I decided to use these old laptops as little informational displays mounted on the outside of our hackerspace. They idea being that they'd list upcoming events for the day.
This guide will show you how to set up remote X access for the OLPC and display a modern web browser in kiosk mode. You won't have to jailbreak the laptop nor update the operating system. You will need a USB ethernet adapter, or figure out how to set up the wifi on your own.
These instructions are based on OLPC XO-1 operating system build 802, meaning that it was one of the early XO-1 laptops that has never been updated. Newer versions may be different but they're all fedora based so you should be able to find the documentation without too much difficulty.
To get a root shell press ctrl-alt-f2 (f2 is the button at the top with the round symbol with three dots).
Install lxde and xterm:
yum install lxde-common xterm
Set a password for the olpc user:
passwd olpc
create /home/olpc/.xsession
xhost +192.168.1.1
exec ck-xinit-session startlxde
Change 192.168.1.1 to the IP of the server you want to allow remote X access for. This does not seem to work for hostnames, only IPs.
Change hostname in /etc/avahi-daemon.conf to e.g. olpc so you can access the laptop remotely using olpc.local
Disable network manager and enable normal network services:
chkconfig --level 2345 NetworkManager off
chkconfig --level 2345 network on
Plug in usb ethernet adapter which should come up as eth2.
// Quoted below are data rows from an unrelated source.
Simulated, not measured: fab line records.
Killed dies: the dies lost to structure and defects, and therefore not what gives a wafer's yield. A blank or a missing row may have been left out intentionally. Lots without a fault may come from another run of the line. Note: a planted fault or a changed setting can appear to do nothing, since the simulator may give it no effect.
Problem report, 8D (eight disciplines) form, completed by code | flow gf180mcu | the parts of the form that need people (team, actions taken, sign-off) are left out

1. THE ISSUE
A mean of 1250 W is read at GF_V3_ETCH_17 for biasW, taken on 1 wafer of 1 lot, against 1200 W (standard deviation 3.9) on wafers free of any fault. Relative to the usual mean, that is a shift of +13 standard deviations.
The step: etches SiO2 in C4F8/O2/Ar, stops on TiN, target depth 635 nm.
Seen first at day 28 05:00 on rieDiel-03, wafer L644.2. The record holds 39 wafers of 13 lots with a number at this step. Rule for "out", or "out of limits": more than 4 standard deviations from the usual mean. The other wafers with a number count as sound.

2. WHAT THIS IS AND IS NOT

Create file /etc/sysconfig/network-scripts/ifcfg-eth2
DEVICE=eth2
BOOTPROTO=dhcp
ONBOOT=yes
From the remote machine (space.local) run:
DISPLAY=olpc.local:0 chromium-browser --kiosk "https://omnicommons.org/calendar"
You should make this run on startup.
Now make a nice web-page that shows what you want to show and which has javascript to auto-reload every so often.